A legal discontinuance, by town vote, of a road as a public w,av is to be distinguished from a discontinuance of maintenance under G. L. c. 82, § 32A (1994 ed.). A discontinuance of maintenance under G. L. c. 82, § 32A, merely relieves a municipality of liability for care and maintenance of the road. It, unlike a formal discontinuance by town vote, does not extinguish the right of the public, and abutting landowners, to travel over the road. Coombs v. Selectmen of Deerfield, 26 Mass. App. Ct. 379, 381 (1988). See Sevener v. Faulkner, 253 Ark. 649, 650 (1972); Spradley v. Hall, 57 S.W.2d 182 (Tex. Ct. App. 1933). Thus, a discontinuance of maintenance under § 32A would create a “public access” private way. The Superior Court judge erred in importing this analysis to a formal legal discontinuance of the road by town vote.
The defendant maintains on appeal that the Nylanders do not own the disputed portion of Bachellor Road because the roads through the premises were “reserved and not conveyed” in a deed in the Nylanders’ chain of title from “Whiting to Fisk.” The Superior Court judge found that Bachellor Road was one of the roads referred to in the Whiting-Fisk deed but did not expressly decide whether the quoted language above operated to except the disputed portion of road from conveyance. He did determine that ownership of the roadbed reverted to the Nylanders’ predecessor when the town discontinued that portion of Bachellor Road as a public way. “The general finding against the [defendant] imports a finding of all subsidiary facts essential to that result, so far as permissible on the evidence.” Erickson v. Ames, 264 Mass. 436, 441 (1928). “[I]f upon all the facts thus displayed and the reasonable inferences of which they are susceptible, the ultimate finding is justified as matter of law, it must stand.” Rahilly v. Addison, 350 Mass. 660, 662 (1966). We conclude that the finding is justified as matter of law since evidence established that Whiting owned no other land appurtenant to Bachellor Road and supported the conclusion that Whiting’s intent was to ensure that the grant did not interfere with the public’s right to travel over the public road, not to except a portion of the roadway for his heirs. See Bessey v. Oilman, 242 Mass. 89, 91 (1922) (deeds construed to give effect to intent of parties). The judge’s finding that on discontinuance of Bachellor Road as a public way title in the roadbed reverted to the Nylanders was correct.

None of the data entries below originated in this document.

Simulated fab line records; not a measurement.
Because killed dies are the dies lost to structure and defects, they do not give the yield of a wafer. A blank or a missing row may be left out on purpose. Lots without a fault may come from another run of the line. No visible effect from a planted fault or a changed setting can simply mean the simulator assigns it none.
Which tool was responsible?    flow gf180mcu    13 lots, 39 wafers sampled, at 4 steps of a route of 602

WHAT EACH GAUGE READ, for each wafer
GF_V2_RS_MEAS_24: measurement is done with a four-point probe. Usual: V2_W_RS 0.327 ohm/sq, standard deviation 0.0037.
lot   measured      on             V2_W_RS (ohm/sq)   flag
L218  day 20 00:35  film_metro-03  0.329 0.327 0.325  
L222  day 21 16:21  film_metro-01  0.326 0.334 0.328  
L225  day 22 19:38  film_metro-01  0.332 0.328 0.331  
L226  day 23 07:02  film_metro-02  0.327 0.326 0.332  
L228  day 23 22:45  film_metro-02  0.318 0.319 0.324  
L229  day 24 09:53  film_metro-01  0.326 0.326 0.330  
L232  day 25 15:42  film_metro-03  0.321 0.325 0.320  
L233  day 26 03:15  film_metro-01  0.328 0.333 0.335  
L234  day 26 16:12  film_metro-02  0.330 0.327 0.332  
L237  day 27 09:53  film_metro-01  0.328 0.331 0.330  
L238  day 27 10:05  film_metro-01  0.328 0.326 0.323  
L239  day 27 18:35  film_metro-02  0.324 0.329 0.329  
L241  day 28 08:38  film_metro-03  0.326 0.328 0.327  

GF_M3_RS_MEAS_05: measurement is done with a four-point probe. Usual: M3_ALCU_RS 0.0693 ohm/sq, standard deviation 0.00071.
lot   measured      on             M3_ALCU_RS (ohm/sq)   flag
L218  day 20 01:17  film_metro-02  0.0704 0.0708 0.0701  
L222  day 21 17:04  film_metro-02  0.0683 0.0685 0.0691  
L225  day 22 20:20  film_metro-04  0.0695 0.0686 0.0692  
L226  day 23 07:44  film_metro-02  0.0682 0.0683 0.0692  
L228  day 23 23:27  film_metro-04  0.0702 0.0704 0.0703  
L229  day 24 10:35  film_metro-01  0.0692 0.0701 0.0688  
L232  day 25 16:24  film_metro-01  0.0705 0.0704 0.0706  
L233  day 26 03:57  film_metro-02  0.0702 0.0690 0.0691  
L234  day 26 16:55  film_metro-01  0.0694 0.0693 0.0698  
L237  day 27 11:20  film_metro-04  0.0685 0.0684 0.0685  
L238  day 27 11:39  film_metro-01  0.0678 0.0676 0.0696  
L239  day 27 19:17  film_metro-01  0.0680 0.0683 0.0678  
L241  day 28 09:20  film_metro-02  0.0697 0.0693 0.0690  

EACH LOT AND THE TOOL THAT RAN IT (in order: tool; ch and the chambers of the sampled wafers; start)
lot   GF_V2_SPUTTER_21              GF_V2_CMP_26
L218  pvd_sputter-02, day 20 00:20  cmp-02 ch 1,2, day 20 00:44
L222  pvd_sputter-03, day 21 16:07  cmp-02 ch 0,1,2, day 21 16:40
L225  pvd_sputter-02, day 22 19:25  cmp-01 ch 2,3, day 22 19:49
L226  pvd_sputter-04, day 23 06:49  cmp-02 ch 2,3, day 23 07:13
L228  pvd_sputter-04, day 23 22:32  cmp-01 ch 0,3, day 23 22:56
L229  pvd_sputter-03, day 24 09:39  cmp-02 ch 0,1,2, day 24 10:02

Potter’s claim of an easement by necessity, if available in these circumstances, would fail because her parcel has access via Athol Road, a public way.
In the Commonwealth, the sole remedy for a landowner damaged by the discontinuance of a public road is monetary damages. G. L. c. 82, § 24 (1994 ed.). G. L. c. 79, § 10 (1994 ed.). Wenton v. Commonwealth, 335 Mass. 78, 80 (1956). Morse v. Benson, 151 Mass. 440, 441-442 (1890). Cf. Lancy v. Boston, 185 Mass. 219, 221 (1904) (where Legislature takes land for public use, statute which provides for damages is exclusive). A claim for monetary damages is only available if a parcel is rendered landlocked by the discontinuance of a public way. Potter and her predecessors, therefore, would have been ineligible for damages as the parcel fronts Athol Road, a public way.